0. prerequisites:

**Python3** is used to run this codes. The related packages are **Numpy** and **matplotlib**

If you don't have numpy or matplotlib, you can try to install it with:

`pip3 install numpy matplotlib`

1. generate environment:

For an example, to generate an environment with horizon of 3, 10 states, 100 actions and 5 dimension of the features. You can use the following command, where

`python ./environment_generate.py -H 3 -S 10 -A 100 -d 5 -name Your_Environment_Name`

2. run algorithms:

The `main.py` will test all 'StepMix', 'EpsMix' and 'LSVI-UCB' algorithms. For an example, when you want to have 10 trials of data of the '001' environment with $\alpha$ as 0.3, for 10000 times based on 30 offline trajectories of policy with parameter $k$, you can use the following command.

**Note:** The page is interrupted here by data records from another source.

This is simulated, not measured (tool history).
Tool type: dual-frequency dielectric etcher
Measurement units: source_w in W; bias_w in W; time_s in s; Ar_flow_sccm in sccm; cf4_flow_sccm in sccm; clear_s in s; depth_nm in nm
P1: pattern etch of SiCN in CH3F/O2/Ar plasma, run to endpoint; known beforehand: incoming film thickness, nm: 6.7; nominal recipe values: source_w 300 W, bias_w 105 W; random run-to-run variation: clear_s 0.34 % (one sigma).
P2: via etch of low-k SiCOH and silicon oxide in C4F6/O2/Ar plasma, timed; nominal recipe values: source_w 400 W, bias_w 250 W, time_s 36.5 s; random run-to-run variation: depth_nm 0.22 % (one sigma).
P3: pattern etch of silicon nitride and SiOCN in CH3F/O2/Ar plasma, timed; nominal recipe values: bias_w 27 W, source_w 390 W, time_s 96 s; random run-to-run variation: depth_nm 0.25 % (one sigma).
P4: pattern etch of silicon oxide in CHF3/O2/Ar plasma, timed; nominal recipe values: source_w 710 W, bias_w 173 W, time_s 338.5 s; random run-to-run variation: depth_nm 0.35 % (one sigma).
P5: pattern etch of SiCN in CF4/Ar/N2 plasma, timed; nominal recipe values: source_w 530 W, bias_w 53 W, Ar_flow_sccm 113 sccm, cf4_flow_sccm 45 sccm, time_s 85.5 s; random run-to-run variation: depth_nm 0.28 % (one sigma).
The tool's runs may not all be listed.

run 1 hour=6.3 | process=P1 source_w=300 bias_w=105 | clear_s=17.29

`python ./main.py -H 3 -S 10 -A 100 -d 5 -env 001 -k 20 -alpha 0.3 -lbeta 1.0 -ubeta 1.0 -N1 30 -N2 10000 -M 10`

3. draw figures:

To draw a picture to see what the algorithm has got, we can use `draw_rewards.py`. The following command will draw the pictures of 'total reward vs. epoch' and 'regret vs. epoch' in the average of 10 trials of the previous step 2 and step 3:

`python ./draw_rewards.py -H 3 -S 10 -A 100 -d 5 -env 001 -k 20 -alpha 0.3 -lbeta 1.0 -ubeta 1.0 -N1 30 -N2 10000 -M 10`